The Mensheviks, On the Seizure of Power and Participation in a Provisional Government

The Second Congress of the Russian Social Democratic Labor Party, held in exile in London in 1905, saw a decisive split between factions led by Iuri Martov and Vladimir Lenin. Stressing the practical problems of conspiracy, Lenin argued for a exclusive, vanguard party of dedicated revolutionaries that would lead a large fringe of non-party activists and sympathizers. He pointed out that it was illegal to form political parties in Russia and that organizing would have to take place under the noses of the Tsarist secret police. Martov disagreed, arguing for an inclusive party containing a large number of activists. He wanted to emulate the structure and success of socialist parties elsewhere in Europe, especially the British Labour Party. Martov won the showdown delegate vote, 28-23, after which the RSDLP splintered. Although Lenin's supporters were numerically a minority, through a rhetorical coup they became known as the Bolsheviks ("majority"). Martov's faction thus became the Mensheviks ("minority").
The split between Bolsheviks and Mensheviks involved more than organizational strategy. Whereas Lenin and his supporters sought to foment an immediate revolution in the name of the proletariat, Martov and his allies argued that Russia needed to pass through its capitalist stage of development (and develop a proletariat) before a proletarian revolution could succeed. This April, 1905 manifesto illustrates the fundamental pessimism of the Menshevik platform. It outlines Martov's thesis that the party should not participate in the new, bourgeois government widely expected as a result of the 1905 Revolution. Instead, it argues that Mensheviks should should serve as a millitant opposition while awaiting the conditions that would facilitate an eventual proletarian uprising.
1. What possible outcomes of the 1905 unrest do the Mensheviks anticipate?
2. What post-revolutionary role(s) do the Mensheviks assign themselves?
3. What is the one case in which Mensheviks are willing to take power immediately?
4. Do you think the Mensheviks seriously contemplated gaining power in Russia in the near future? Why or why not?
April 1905.
The decisive victory of the revolution over Tsarism may be marked either by the establishment of a provisional government - issuing from the victorious popular uprising - or by the revolutionary initiative of one or another representative institution which will decide, under the direct revolutionary pressure of the people, to organise a national constituent assembly.
In either case, such a victory will inaugurate a new phase in the revolutionary epoch....
Social democracy must strive to retain for itself, throughout the entire (bourgeois) revolution, a position which would best afford it the opportunity of furthering the revolution, which would not bind its hands in the struggle against the inconsistent and self-seeking policies of the bourgeois parties, and which would prevent it from losing its identity in bourgeois democracy.

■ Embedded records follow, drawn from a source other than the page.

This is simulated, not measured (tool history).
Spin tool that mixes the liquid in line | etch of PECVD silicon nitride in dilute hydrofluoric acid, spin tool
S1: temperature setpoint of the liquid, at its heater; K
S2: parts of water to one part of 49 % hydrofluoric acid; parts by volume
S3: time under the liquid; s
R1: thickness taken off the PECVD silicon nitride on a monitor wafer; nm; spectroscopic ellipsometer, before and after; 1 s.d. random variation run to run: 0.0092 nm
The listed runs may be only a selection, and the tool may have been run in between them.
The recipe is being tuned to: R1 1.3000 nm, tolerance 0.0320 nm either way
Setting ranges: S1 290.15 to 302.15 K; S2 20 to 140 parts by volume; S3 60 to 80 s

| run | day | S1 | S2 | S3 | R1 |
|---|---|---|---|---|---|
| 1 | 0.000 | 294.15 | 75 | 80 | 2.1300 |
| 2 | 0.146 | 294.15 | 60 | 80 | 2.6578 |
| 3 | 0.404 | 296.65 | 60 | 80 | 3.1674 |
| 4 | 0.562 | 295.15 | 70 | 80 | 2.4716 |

Therefore, social democracy should not set itself the goal of seizing or sharing power in the provisional government but must remain the party of the extreme revolutionary opposition.... In only one case should social democracy take the initiative and direct its efforts towards seizing power and holding it as long as possible -- and that is if the revolution should spread to the advanced countries of western Europe where conditions for the realisation of socialism have already attained a certain degree of maturity. In such a case, the limited historical scope of the Russian revolution may be considerably broadened and it may become possible to set out on the path of socialist reforms.
By basing its tactics on the expectation that throughout the entire revolutionary period the Social Democratic Party will maintain a position of extreme opposition to all the governments which may succeed one another during the course of the revolution, social democracy can best prepare itself for wielding governmental power if it should fall into its hands.